So we closed in our carport and made a bedroom. Hired a reputable guy who we had used for other stuff in the past.
The carport had vinyl siding on the walls, he took that off and underneath was tongue and groove pine siding (smooth finish to the planks, not like knotty pine). Under that is tar paper then 1x6 planks on a 45 then studs. This was on 3 walls. Drywall went over top of t&g. The ceiling has plywood on it and he went over top of that with drywall. He used 3/8 for walls and 1/4 on ceiling. Built one new wall where carport opening was.
Job looked fine until we put primer on the drywall, and then we saw cracks in the joints. Nearly every one of them. Called, he comes back and spreads some lightweight filler, sands, says it should be fine. Said he called a guy who does this stuff every day and he said that it's probably a moisture problem and to use this particular stuff and it will be fine. Wrong. Next day cracks were back. We call an insurance guy we know who brings a moisture meter to test. Dry as can be. Called a local builder who asked a few questions and said it's the mesh drywall tape. Said it's crap and should only be used for repair work.
Called the guy, he comes back and cuts out every joint in the room, removes the mesh tape and goes with paper. That was finished 8/20. Cracks came back.

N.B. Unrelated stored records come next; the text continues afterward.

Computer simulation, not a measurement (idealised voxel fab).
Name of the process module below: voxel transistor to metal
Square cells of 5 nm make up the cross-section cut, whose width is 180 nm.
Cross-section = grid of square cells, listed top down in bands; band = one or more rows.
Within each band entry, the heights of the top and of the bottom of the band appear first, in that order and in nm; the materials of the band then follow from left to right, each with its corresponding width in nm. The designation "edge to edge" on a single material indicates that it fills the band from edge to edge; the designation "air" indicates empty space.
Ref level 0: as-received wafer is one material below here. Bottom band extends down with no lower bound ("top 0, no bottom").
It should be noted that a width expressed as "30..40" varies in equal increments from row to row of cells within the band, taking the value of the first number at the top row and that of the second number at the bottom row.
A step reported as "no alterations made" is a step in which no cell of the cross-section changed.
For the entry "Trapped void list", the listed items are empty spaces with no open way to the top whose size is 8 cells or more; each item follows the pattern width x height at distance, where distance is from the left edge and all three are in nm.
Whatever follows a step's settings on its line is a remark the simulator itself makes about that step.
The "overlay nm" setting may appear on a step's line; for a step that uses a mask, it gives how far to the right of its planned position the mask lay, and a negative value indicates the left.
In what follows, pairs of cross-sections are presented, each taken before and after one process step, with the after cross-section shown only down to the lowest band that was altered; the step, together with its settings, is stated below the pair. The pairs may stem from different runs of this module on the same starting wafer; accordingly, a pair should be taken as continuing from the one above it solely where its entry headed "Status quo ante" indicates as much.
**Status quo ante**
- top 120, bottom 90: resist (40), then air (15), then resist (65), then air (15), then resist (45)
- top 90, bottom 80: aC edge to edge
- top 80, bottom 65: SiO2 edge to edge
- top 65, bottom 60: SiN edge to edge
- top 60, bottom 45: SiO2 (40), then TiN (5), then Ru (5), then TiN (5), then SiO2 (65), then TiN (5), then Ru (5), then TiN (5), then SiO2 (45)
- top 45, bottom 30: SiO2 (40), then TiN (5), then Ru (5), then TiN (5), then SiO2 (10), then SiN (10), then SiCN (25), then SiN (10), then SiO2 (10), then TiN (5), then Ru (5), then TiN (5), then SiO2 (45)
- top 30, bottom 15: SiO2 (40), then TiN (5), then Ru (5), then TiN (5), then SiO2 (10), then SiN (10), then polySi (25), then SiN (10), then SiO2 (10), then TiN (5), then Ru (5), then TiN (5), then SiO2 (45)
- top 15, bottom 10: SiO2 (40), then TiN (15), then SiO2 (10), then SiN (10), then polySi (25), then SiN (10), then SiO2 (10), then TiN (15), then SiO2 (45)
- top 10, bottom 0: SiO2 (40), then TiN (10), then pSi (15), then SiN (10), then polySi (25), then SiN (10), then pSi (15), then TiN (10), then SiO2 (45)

Only this time the cracks are
beside the joints. Not the joints themselves. Call the guy back and he comes in a tapes over the cracks, more mud. That was 6 days ago and no cracks. But now the ceiling is pretty wavy. The seams are much higher than the rest of the panels and it looks awful. And my wife is not happy. The walls are also looking humpy at the seams. Is there a way to fix all of this other than skimming the entire thing or ripping it all out ans starting over? We are just frustrated with the whole job at this point. We also don't have the funds to hire it out again and if it needs to be redone it will be yours truly doing it all by myself. Which I should've done in the first place but we were in a bit of a hurry to get in the room. And we still aren't.
Weird part is the new wall cracked too, not just the existing construction that he went over with drywall. This house was built in 68 so I doubt there is any settling left to do. House is SOLID built.